Of course there’s an even bigger argument in all of this than just Ireland. Famine, unlike even the holocaust and the horrors of the Somme, is not confined to the past.
The Irish Famine, contrary to what some may believe, probably did not happen just because the victims were Irish and perpetrators British. It happened because they were poor, and as they were starving, the ruling classes exported the grain and meat in order that the tenant farmers could pay their rent. Those ruling classes, as Ken Loach might well agree, treated their own people little better than the Irish throughout history.
You only have to look at the stories of the Blackheath rebellions to see how easily the poor were disposed of within England, when they rose above their station or refused to pay their dues. The famine in Ireland could well have happened in the East End of London, Scotland, or the far north of England under a different set of circumstances, and the poor would have been treated as badly.
Famine is still happening today in parts of the world from the Horn of Africa to the blacked-out, silenced terrain of North Korea. Even in Ireland, hunger didn’t stop in the 1840s and 50s. My own father’s generation tell of hard times in the 1940s and 50s, because they too were poor, just as many of our people have been poor for centuries.
This is perhaps why we are a people renowned for our charity and sympathy, reaching out across the world to help others who might be going through today what we went through in the past. Hunger isn’t Father Ted or Blackadder. It’s too real, and too close to home, in these days of recession and millions, yes millions, of British and Irish people in need of support from Food Banks.
Hunger is not something that can be mocked from the safe distance of our settee on a Saturday night. There’s a part of the story of the Irish famine in all of us, regardless of whether or not we have Irish ancestry. This is a communal tale of human suffering that serves as a lesson on the inhumanity of the rich towards the poor, and should not be exploited as anyone’s stepping stone to notoriety.

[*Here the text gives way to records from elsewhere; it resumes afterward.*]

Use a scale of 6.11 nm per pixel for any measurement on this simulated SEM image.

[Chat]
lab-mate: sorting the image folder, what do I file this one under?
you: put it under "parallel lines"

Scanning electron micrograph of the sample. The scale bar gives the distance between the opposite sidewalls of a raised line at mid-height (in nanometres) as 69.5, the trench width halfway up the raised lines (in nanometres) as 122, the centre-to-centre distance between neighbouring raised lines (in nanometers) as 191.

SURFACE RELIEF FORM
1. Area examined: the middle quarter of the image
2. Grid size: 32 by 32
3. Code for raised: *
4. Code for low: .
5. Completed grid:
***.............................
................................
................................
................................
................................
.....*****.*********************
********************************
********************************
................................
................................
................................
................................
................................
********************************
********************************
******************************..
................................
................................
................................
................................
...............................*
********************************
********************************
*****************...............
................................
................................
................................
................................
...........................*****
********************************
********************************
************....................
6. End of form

So I would ask Channel Four to think very carefully about their motivations for funding and showing this comedy.
Some will argue with this, that it was no big deal.
Except it is a big deal, and Channel Four needs to know, ‘It Wasn’t Alright in the 1970s, it’s not alright now in a time of Food Banks, and it certainly wasn’t alright for the people of 1840s Ireland.’
Paul Breen, a Fermanagh native, is a university lecturer and author living in London.